RSS

APM is Broken

Mon, May 23, 2011

Events, Featured Post, Staff Posts

…or at least it’s not delivering on its promise of improving performance

The value of Application Performance Management (APM) is perceived as “less than fair.” Over 80% of large and mid-sized organizations worldwide have made multi-million dollar investments in APM solutions with the expectation that these capabilities would reduce their production outages, quickly pinpoint the precise root causes of issues during these incidents, and speed time to resolution. In a show-of-hands at Interop 2011 during the ‘Service Delivery Management’ panel session moderated by Jim Metzler, an industry-recognized expert in network technology and business applications, NONE of the attendees agreed that APM was working well at their organizations and only 2 agreed it was performing fair, putting the remaining 70+ people in the “less than fair category.”

It’s worth repeating – millions of dollars have been invested in APM. Yet, according to NIST, four out of every five dollars of the total cost of ownership of an application are spent and directly attributable to finding and fixing problems post-deployment.

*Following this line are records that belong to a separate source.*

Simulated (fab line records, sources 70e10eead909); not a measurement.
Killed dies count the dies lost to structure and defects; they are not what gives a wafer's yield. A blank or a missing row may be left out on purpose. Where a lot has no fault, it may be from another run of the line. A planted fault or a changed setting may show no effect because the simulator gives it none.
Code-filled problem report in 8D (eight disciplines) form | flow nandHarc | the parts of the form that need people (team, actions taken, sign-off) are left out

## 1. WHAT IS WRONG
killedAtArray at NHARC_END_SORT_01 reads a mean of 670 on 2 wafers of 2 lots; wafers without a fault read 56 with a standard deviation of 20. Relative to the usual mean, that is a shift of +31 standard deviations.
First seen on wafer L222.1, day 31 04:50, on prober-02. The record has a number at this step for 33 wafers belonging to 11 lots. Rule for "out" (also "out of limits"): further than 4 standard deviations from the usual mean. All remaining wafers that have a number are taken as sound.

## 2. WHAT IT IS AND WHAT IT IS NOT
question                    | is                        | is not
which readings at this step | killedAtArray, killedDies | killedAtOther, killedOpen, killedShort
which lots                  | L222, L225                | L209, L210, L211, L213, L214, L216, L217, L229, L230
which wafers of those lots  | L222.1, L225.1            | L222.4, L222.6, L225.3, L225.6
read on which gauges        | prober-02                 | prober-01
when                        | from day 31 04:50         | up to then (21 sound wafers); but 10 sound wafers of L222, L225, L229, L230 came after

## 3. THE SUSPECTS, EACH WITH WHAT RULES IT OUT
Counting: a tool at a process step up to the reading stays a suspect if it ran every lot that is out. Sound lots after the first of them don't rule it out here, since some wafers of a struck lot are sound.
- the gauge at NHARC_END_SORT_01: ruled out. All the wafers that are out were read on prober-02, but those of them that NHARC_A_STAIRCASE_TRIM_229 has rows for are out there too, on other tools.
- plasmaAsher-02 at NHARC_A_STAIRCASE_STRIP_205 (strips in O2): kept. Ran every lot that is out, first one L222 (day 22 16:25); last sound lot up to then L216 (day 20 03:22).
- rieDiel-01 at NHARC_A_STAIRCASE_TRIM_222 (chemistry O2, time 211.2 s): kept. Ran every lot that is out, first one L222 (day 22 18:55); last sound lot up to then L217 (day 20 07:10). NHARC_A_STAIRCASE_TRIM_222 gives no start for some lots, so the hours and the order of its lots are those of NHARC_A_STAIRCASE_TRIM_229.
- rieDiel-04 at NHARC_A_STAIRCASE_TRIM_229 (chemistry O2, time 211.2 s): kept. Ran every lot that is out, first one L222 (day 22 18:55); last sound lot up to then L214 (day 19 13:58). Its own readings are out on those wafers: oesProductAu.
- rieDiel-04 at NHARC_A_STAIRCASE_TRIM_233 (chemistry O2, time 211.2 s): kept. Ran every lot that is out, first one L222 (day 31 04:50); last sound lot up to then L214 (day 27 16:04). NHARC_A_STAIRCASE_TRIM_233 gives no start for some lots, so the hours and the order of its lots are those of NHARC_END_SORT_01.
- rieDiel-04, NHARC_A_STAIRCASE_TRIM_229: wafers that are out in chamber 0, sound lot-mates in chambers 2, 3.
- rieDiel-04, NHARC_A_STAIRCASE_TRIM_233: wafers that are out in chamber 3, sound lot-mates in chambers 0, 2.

If you are not familiar with APM or how it is specifically defined, Gartner and others have outlined APM capabilities as covering these five functional dimensions:

  1. End-user experience monitoring
  2. Application runtime architecture discovery and modeling
  3. User-defined transaction profiling (also called Business Transaction Management)
  4. Application component deep-dive monitoring
  5. Application data analytics

As a panelist, along with my peers, we discussed this disconnect between expected and delivered value and speculated as to the reasons behind it. Here are a few of the observations we had.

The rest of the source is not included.